Olympic Park Civil System

https://sketchfab.com/3d-models/olympic-park-combined-parametric-civil-system-2f945671b9774c6bad6505aaf441aa83

Concept

The core idea of the combined model is to create a system, in which swift connectivity among subsystems is ensured. This takes the form of building transportation routes among these subsystems that allow the accessibility for Olympic park visitors.

Connectivity

This is ensured, as mentioned in the integration context, by two ways of transportation:

– Bus line (from terminals to Cable Car stations).

– Cable Car (from Tower Stations to Leisure Park – Leisure Park to elliptical Stadium).

(from Tower Station – circular Stadium).

Purpose of parametric model – Evacuation Procedures

Traffic aspect

We set out a goal to be achieved through altering and redefining new parameters. This goal is to have a reliable evacuation plan for visitors in case of fire emergencies inside the stadium. The key parameter for this is the amount of visitors traveling from the stadium back to the airport runway. Therefore, the input parameter “Traffic Load” referring to the allowed amount of people on one Gondola has to be accordingly chosen with the results of the evacuation assessment. Upon calculating the amount of visitors inside the stadium based on its area, we compare the amount of people that need to be evacuated per Gondel to the allowed amount of people per Gondola, which gives us the Traffic Overload.

In the course of area calculation, the elliptical stadium had a bigger space, which makes it the critical stadium to be considered in the evacuation plan.

Following assumptions have been made:

– Service Load inside the stadium 5 kN/m² [1]

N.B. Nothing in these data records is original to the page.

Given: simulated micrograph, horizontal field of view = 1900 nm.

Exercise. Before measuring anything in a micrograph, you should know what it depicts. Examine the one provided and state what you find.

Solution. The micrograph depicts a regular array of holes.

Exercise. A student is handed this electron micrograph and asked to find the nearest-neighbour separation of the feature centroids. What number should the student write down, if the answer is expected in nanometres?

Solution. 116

– 30% of the whole visitors inside stadium are located on the rooftop for evacuation

– Evacuation time frame 20 minutes [2]

Fig 1 – Calculation nodes for evacuation assessment

Fig 2 – Input parameter for allowed amount of people on two Gondola

Evacuation Plan factors:

– Trip frequency (1 trip every 4 min)

– Time frame evacuation (20 min)

– Allowed amount of People inside two Gondola (550 Visitor/Gondola)

As a result, we notice the needed amount of people for evacuation is 1070 visitors/min, which means 535 visitors/ Gondola. Thus we have a traffic overload percentage of 97%

Structural aspect

By changing the amount of allowed people inside the gondola, the structural analysis of the load bearing cable in the ultimate limit state changes. This change can be seen reflected through fig 1, where the needed diameter of the rope is now 185 mm for 3 roped cable car system.

Design alternatives:

Trip frequency

By changing the trio frequency from one trip every 4 min to one every 3 min, we achieve the illustrated results in fig 3.

We recognize the needed amount of people for evacuation is about 890 visitors/min, which means 445 visitors/ Gondola. Thus we have a traffic overload percentage of 73%

Fig 3: first alternative with higher frequency time

Allowed amount of people inside the Gondola

By changing the allowed amount of people inside one gondola from 550 to 900, which require a specialized gondola design that can take this huge traffic load.

The amount of evacuated people would not change since the trip frequency is kept the same. However, the percentage of traffic overlaod is down to 44%. This reflects negatively on the structural rope design, which mean that the cable diameter has to be 236 mm to carry such heavy load.

Fig 4: second alternative with higher amount of people per gondola

Height of the circular stadium

This alternative is examined in order to save the materials for the tower station connected to the circular stadium. By increasing the height of this stadium from 50 meter to match 75 meter (height of the airport station), structural aspect regarding the rope design would be easier since the two anchorage points of the rope are on the same height. However, this does not reflect on the transportation capacity, rather on the construction challenging of anchoring the rope in the circular stadium.